The dictionary will be transformed into a PrometheusRule object by the component.

The component provides 10 alerts that are grouped in four groups. You can disable or modify each of these alert rules individually. The fields in these rules will be added to the final PrometheusRule, with the exception of expr. The expr field contains fields which can be used to tune the default alert rule. Alternatively the default rule can be completely overwritten by setting the expr.raw field (see example below). See Resource Management for an explanation for every alert rule.

Example:

capacityAlerts:
  enabled: true (1)
  groupByNodeLabels: [] (2)
  groups:
    PodCapacity:
      rules:
        TooManyPods:
          annotations:
            message: 'The number of pods is too damn high' (3)
          for: 3h (4)
        ExpectTooManyPods:
          expr: (5)
            range: '2d'
            predict: '5*24*60*60'

    ResourceRequests:
      rules:
        TooMuchMemoryRequested:
          enabled: true
          expr:
            raw: sum(kube_pod_resource_request{resource="memory"}) > 9000*1024*1024*1024 (6)
    CpuCapacity:
      rules:
        ClusterCpuUsageHigh:
          enabled: false (7)
        ExpectClusterCpuUsageHigh:
          enabled: false (7)
    UnusedCapacity:
      rules:
        ClusterHasUnusedNodes:
          enabled: false (8)

1	Enables capacity alerts
2	List of node labels (as they show up in the `kube_node_labels` metric) by which alerts are grouped
3	Changes the alert message for the pod capacity alert
4	Only alerts for pod capacity if it fires for 3 hours
5	Change the pod count prediction to look at the last two days and predict the value in five days
6	Completely overrides the default alert rule and alerts if the total memory request is over 9000 GB
7	Disables both CPU capacity alert rules
8	Disables alert if the cluster has unused nodes.

`rules`

type	dict
default	`{}`

This parameter allows users to configure additional Prometheus rules to deploy on the cluster.

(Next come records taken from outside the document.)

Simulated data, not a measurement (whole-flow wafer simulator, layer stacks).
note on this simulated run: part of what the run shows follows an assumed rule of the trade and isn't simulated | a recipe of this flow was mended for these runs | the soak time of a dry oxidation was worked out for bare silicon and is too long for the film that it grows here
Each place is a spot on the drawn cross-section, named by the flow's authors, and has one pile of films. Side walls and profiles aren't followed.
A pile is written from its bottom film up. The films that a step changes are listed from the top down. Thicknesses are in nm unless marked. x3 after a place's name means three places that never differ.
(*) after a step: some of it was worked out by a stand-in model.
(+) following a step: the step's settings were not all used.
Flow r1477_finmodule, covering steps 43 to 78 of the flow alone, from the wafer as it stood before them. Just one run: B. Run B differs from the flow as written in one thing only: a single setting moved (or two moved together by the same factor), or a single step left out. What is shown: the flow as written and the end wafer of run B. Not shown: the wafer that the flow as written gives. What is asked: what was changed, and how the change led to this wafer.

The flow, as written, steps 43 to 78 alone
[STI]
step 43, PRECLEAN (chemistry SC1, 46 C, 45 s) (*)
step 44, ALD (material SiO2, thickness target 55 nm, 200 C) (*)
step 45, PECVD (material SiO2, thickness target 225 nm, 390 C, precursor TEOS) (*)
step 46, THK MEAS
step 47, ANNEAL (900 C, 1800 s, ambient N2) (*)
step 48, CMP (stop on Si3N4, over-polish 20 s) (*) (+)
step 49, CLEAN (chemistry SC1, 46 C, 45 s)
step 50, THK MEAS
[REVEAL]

Each key-value pair in the dictionary is transformed into a PrometheusRule object by the component.

The component expects that values are dicts themselves and expects that keys in those dicts are prefixed with record: or alert: to indicate whether the rule is a recording or alerting rule. The component will transform the keys into fields in the resulting rule by taking the prefix as the field name and the rest of the key as the field value. For example, key "record:sum:some:metric:5m" would be transformed into record: sum:some:metric:5m which should define a recording rule with name sum:some:metric:5m. This field is then merged into the provided value which should be a valid rule definition.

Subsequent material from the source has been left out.